U.S. Housing and Urban Development Secretary Ben Carson on Thursday urged California leaders to work with the Trump administration to solve the state’s growing homelessness crisis, drawing skepticism from some attendees at a forum in Los Angeles.
“This is the can-do nation. We’ve overcome much more difficult problems than this. But when we have overcome them, we have overcome them together,” said Carson at the event held at the University of Southern California. The forum was hosted by the USC Price School of Public Policy and the USC Schwarzenegger Institute for State and Global Policy, with the goal of examining solutions to the crisis.
Specifically, Carson called for streamlining regulations such as zoning and density restrictions that he said block the construction of housing.
“It becomes a labyrinth because of all these things that are layered on top of each other,” he said. “Can we fix that? We absolutely can. Again, it comes back to working together. We’re not enemies.”
Carson also said the federal government would soon unveil a faith-based initiative to tackle homelessness nationwide. He said the government would call on every church, temple and mosque to “adopt a homeless person” and help them “get back on their feet” within a year.
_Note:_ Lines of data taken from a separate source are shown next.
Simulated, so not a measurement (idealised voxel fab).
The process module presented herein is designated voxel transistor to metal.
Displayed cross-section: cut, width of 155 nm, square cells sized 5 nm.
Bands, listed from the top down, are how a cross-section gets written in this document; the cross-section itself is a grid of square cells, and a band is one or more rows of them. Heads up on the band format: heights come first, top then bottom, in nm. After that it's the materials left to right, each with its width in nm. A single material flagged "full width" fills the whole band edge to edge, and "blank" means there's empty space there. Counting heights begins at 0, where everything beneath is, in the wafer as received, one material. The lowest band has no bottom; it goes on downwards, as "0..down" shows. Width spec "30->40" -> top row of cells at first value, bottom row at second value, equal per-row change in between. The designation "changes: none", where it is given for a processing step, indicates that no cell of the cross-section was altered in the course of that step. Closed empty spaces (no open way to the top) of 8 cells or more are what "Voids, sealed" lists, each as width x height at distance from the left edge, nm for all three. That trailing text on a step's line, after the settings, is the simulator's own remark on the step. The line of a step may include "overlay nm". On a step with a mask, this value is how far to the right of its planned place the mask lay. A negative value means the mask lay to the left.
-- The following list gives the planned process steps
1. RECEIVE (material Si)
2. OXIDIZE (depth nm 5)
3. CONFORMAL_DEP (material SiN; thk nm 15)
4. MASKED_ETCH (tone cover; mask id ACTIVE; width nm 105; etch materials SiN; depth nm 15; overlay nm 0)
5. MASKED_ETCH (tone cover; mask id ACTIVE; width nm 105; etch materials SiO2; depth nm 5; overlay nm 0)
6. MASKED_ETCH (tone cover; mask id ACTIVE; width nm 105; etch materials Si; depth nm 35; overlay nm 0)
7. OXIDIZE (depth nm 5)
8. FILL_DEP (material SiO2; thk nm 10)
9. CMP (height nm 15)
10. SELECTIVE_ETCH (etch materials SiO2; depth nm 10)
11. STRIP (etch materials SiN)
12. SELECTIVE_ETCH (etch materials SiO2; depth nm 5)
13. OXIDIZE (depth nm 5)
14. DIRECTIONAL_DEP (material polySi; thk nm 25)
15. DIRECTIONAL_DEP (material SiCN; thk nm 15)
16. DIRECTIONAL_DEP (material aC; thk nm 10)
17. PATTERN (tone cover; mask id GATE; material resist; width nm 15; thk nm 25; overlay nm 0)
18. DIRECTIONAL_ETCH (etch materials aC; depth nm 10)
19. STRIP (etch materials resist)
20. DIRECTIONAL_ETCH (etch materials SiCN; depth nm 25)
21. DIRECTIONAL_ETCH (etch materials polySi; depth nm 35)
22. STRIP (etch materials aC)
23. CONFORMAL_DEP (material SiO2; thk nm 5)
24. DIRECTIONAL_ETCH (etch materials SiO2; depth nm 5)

President Trump has repeatedly criticized Democratic leaders in California for the state’s homelessness problem. Late last year, White House officials told The Washington Post that Trump planned to “crack down” on the state, but no specific plan has materialized.
State Assemblyman Miguel Santiago, D-Los Angeles, echoed the comments of several state leaders about working with the federal government, saying he was skeptical and hadn’t seen any new funds or proposals to help the situation.
“I am open to any funds, don’t get me wrong,” Santiago said at the forum. “I just have a very hard time believing that it’s a genuine approach and not a political ploy.”
How bad is the crisis?
California has more than 150,000 homeless people, according to a recent federal report. That’s an increase of 30,000 over the past decade, according to Gary Painter, chair of the USC Department of Public Policy, who spoke at the forum.
Looking deeper at the numbers, Painter said that black Californians make up a disproportionate share of the state’s homeless population at 30 percent while they are just 6 percent of the overall population.
“Those numbers are staggering. It is a crisis. We can do better and we must do better,” former California Gov. Arnold Schwarzenegger said at the event.
Solutions to the emergency
Throughout the half-day forum, California state and local leaders discussed how to solve the problem. Several stressed the need to push back against a ‘no-growth mentality’ in California, as Schwarzenegger described it, one that has blocked needed housing and services for those on the streets. Others, such as San Diego Mayor Kevin Faulconer, stressed the need for greater mental health and drug treatment services.
Sacramento Mayor Darrell Steinberg, who co-chairs Gov. Gavin Newsom’s task force on homelessness, said California won’t truly solve the problem unless it requires local governments to house homeless residents.
"We are tacitly saying that this isn't important enough," without a state mandate, Steinberg said.
To address homelessness in Sacramento, the mayor has called for the rapid expansion of tiny home construction. He has also pushed for creating a $100 million affordable housing trust fund, which the City Council supported last month. The fund would issue bonds to raise grant and loan money for affordable housing projects.
New Poll Results
Results from a USC survey released on Thursday show homelessness remains a top concern among Californians.
The poll found 22.9 percent of respondents placed homelessness or housing as their top issue in an open-ended, unaided question.
That was followed by climate change at 14.8 percent and immigration at 9.2 percent. The survey also found that 37.5 percent said they were afraid that they or a family member could become homeless. This number was even higher among Latinos at 47 percent, according to the poll.